Created 06-18-2018 09:09 AM
Hi Team, i am facing this issue recursively.
Currently i am working on HIVE tables and facing issue with hive partitions ,we have script to drop partitions if exist based on dynamic values and add the new partitions based on new data comes.
i have uploaded two files with same partitions with different data in gap of 1 hours, both files are processed successfully and logs showing that partitions are adding drooped properly, but while checking the data in table, data was not there.
After some time i have load same files same which i have uploaded last and partitions are properly placed and i could able to see the data in hive.
Please help us here how to resolve this issue ? what might be root cause of this issue, we are facing this issue recursively.
Created 06-18-2018 01:19 PM
Hi @rama
have you issued this command after creating a partition?
MSCK REPAIR TABLE <tablename>;
Are you working with internal or internal tables?
Kind regards,
Paul
Created 06-18-2018 02:04 PM
HI @Paul Hernandez
I am not triggering MSCK REPAIR TABLE <tablename>, i hope which may works here i will do it but my quick question
till now we have not use MSCK REPAIR, why should we need this now only.
i am using external table using azure blob storage .
Created 06-18-2018 02:59 PM
Hello @rama
Are you issuing the "alter table [table name] add partition [partition name and value]" command?
When dealing with external tables (or manually adding data to a managed table.. i.e. adding a file on hdfs), you need to manually tell hive that there's a new partition.
Paul's suggestion to running "msck repair table" triggers a automatic partition discovery.
I would suggest :
1-When adding a new partition, issue the above alter table statement.
2-If you forgot to do step #1, issue a msck command to recover all missing partitions.
Makes sense?
Created 06-19-2018 09:28 AM
Hi @rama
from the official documentation:
An external table describes the metadata / schema on external files. External table files can be accessed and managed by processes outside of Hive. External tables can access data stored in sources such as Azure Storage Volumes (ASV) or remote HDFS locations. If the structure or partitioning of an external table is changed, an MSCK REPAIR TABLE table_name statement can be used to refresh metadata information.
To make the metastore aware of partitions that were added directly to HDFS, you can use the metastore check command (MSCK)
Since you are adding and dropping partitions to an external table, you need to make the metastore aware of it.
Hope that clarifies the issue.
Kind regards,
Paul
Created 06-18-2018 03:58 PM
Hi @rama!
How much is set for hive.exec.max.dynamic.partitions?
BTW, could you check if your hive log is showing smtg related to lock?
If it is, try to unlock your tables (sintax e.g. -> UNLOCK TABLE <TABLE_NAME>).
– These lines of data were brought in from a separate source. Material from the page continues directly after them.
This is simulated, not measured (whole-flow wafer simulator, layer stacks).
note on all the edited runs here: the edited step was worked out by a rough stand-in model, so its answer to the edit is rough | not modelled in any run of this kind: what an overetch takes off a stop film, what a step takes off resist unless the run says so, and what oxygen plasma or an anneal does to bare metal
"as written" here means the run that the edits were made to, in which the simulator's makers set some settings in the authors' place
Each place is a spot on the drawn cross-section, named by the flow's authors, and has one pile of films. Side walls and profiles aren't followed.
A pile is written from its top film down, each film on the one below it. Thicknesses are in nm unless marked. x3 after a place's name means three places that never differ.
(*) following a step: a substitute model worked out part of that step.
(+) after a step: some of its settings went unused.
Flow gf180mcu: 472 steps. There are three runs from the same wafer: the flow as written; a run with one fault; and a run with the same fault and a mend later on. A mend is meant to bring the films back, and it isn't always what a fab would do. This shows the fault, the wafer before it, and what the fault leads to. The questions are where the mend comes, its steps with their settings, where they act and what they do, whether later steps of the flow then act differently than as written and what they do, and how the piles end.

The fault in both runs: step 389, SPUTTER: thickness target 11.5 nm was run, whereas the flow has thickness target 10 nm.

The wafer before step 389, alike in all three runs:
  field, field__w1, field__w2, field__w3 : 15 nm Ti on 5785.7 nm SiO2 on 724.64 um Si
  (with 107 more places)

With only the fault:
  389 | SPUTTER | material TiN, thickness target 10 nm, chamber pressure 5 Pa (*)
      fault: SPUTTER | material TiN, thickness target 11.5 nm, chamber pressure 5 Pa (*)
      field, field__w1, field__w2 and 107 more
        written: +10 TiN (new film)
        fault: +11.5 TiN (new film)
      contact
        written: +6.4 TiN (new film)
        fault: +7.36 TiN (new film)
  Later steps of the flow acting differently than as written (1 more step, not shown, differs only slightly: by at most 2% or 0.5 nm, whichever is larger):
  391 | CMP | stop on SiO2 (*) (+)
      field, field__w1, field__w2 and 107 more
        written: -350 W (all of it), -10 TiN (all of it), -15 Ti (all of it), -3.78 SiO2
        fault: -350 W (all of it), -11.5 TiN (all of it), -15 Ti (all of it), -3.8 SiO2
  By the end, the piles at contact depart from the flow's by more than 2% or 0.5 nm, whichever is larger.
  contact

And one last thing, just asking, but are you using External tables? And you're running a MSCK REPAIR TABLE <TABLE_NAME> after each batch?
Hope this helps!
Created 06-19-2018 07:26 PM
Thanks @ Vinicius Higa Murakami
my cluster hive.exec.max.dynamic.partitions = 5000
i have checked the hivemetastore.log but i could not find any locks in hive log.
no i have not running MSCK repair table after my batch load this is second time i am facing this issue in row, i resolved this issue by reload the files again, once i reload file all partitions are properly added.but i worried about recurring this issue.
Please note one point i forgot to mention, after i load the file it will check the if partitions are existed or not if partitioned already exist it will drop the old one and add the new parititons, BUT here the complete partitions are not visible.
EX: I have partitions based on key and month, i have keys A,B,C and months 01,02,03 and if i load a new file with key=A and month=03 , it is drooping only and key=A and month=03 and adding the new partitions but after process complete i could not see data for entire Key=A for all months in hive tables. After some time if reload the file , i could see entire data.
I have bellow error message on my hivemetastore.log is this causing the any issue? and related to this?
.IOException Scope named api_alter_partitions is not closed, cannot be opened. java.io.IOException: Scope named api_alter_partitions is not closed, cannot be opened.
Created 09-10-2018 01:55 PM
Hello @rama.
Hm. that's strange.
By any chance to have the add partition + insert in a short period between them?
I'm asking this, cause I'm suspecting 2 things:
- That you had your partition added and somehow the table got locked. You can check this by running show locks;
- Check if your HiveMetaStore DB (mysql, derby or etc) is healthy.
So guess, in the next time you can try to do the following:
- Enable DEBUG mode for HiveMetastore logs and check if you find something.
- Login into the DB and check if your partitions have been added properly
- Login into Hive with verbose and run SHOW LOCKS;
- Just to confirm, make sure that you're running the msck repair table <TABLE>; after the whole process ended.
Hope this helps!
Created 09-04-2018 02:06 PM
Hi @rama: I'm facing similar issue with HIVE partitions.
Could you please post the solution if this is resolved for you, it would be really helpful for us.
Thanks
Yamini
Created 09-04-2018 03:22 PM
Hi @Rama,
I'm also facing exactly the same issue as yours.
Please let me know if your issue is resolved, if yes, it would be great if you can post the solution here.
Thanks
Yamini